However, the short-run economic outlook fell modestly from December, with two-thirds of consumers expecting an economic downturn in the year ahead. In contrast, the long-run outlook rose 10 percent to its strongest level in nine months, though it remains 15 percent below its historical average.

The recent easing of inflation boosted consumer attitudes, and consumer assessments of their personal finances surged 19 percent to its highest reading in eight months. A still-sizable 36 percent of consumers reported that their living standards are being eroded by inflation, the lowest share since April 2022.

Consumers voiced fewer concerns over gas and food prices in January, and a declining share of consumers blamed high prices for poor buying conditions for durable goods, cars, as well as homes. However, concerns over inflation remain substantially higher than a year and a half ago prior to the onset of elevated inflation.

While slowing inflation has been welcomed by consumers, sentiment has been partially offset by the negative impact of rising interest rates. Consumers continued to note the growth of borrowing costs; for the third straight month, more than 30 percent of consumers spontaneously mentioned high interest rates weighing down buying conditions for durables, vehicles, for homes.
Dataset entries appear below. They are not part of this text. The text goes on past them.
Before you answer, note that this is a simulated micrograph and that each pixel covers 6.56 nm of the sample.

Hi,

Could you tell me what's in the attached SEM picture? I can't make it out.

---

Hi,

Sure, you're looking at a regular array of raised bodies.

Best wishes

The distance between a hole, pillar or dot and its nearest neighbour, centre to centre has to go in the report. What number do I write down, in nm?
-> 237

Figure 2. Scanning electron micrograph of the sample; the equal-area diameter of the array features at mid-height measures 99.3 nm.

The share of consumers expecting further rate hikes this year fell from the all-time peak of 88 percent in April 2022 but remained high at 70 percent, indicating that these concerns will remain salient, says Hsu. While the slowdown in inflation increases the purchasing power held by consumers, the continued rise in borrowing costs weighs down consumers’ willingness to spend.

Consumers’ views of housing markets have also continued to worsen in the wake of rising interest rates. About 31 percent of consumers expected home prices to fall in the year ahead, the largest share since this question first appeared on the January 2007 survey.

The Consumer Sentiment Index rose to 64.9 in the January 2023 survey, up from 59.7 in December and below last January’s 67.2. The Current Index rose to 68.4, up from 59.4 in December and below last January’s 72. The Expectations Index rose to 62.7, up from 59.9 in December and below last January’s 64.1.

The Surveys of Consumers is a rotating panel survey based on a nationally representative sample that gives each household in the coterminous U.S. an equal probability of being selected. Interviews are conducted throughout the month by telephone. The minimum monthly change required for significance at the 95 percent level in the Sentiment Index is 4.8 points; for the Current and Expectations Index, the minimum is 6 points.